The current account deficit – measuring the difference between a nation’s exports and imports, including foreign aid – was highlighted as a cause for concern in Cambodia, along with Laos and Vietnam, in the Asia Economic Monitor report, launched in Singapore yesterday.
Cambodia’s current-account deficit has averaged 4.6 percent of GDP over the last decade, the lowest among 14 Asian countries surveyed, meaning that the Kingdom has been importing more than it exports.
However, yesterday commentators said that a trade deficit was not necessarily a problem – provided that imported goods would be used to fuel future domestic production and create exports.
“A trade deficit doesn’t always reflect a country’s economic strength,” University of Cambodia economics lecturer Chheng Kimlong told the Post.
But officials at the ADB also say that it may be time for Cambodia to consider aspects of its economic policy.
“Indications [of economic recovery in Cambodia show] that it may indeed be time to begin to draw down the economic stimulus program,” ADB Senior Country Economist Peter Brimble wrote yesterday.
His comments came just one day after Cambodia’s Finance Minister Keat Chhon projected that government spending could increase by up to 50 percent to US$2.9 billion in 2011.

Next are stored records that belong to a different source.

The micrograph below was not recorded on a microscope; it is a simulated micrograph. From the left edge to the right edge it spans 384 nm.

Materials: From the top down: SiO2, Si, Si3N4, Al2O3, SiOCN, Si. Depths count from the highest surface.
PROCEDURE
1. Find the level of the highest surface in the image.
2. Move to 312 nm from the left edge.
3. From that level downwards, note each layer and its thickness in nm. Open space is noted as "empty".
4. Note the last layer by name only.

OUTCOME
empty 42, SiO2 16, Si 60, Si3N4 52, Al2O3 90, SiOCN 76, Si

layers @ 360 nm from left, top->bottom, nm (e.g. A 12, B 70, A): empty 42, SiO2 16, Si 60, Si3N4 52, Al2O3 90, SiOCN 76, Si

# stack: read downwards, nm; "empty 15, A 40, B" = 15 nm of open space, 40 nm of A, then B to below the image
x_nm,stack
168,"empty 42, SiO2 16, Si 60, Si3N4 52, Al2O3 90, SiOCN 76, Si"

But the National Assembly’s Economy, Finance, Bank, and Audit Commission Chairman Cheam Yeap said yesterday that the $2.9 billion budget was an estimate that would be continually reassessed, keeping budgetary growth in line with government income.
Peter Brimble added that Cambodia’s public deficit, how much the government spends over its income as a share of GDP, was aimed to improve to 5.3 percent in 2010, from 5.9 percent in 2009.
Some analysts believe that keeping up fiscal stimulus in the coming year could benefit the country in the long term.
Increasing the Kingdom's public expenditure despite the recovery could be positive provided the money was well targeted, Leopard Capital managing partner Scott Lewis said.
“Investing in things like infrastructure is important in Cambodia,” he said. “It’s not like in other countries, where they are just sort of throwing money around.”
The Kingdom’s economy is slated to grow to 4.5 percent this year after GDP declined 2 percent in 2009 on the back of falling garment sales and slowing tourist receipts, according to the ADB report.
World Bank trade economist Julian Clarke said Cambodia’s economy had been able to “surf the wave” of increased international demand for garments pre-crisis.
“The recession in South Korea and Hong Kong, Taiwan has also lowered Cambodia's growth,” he wrote.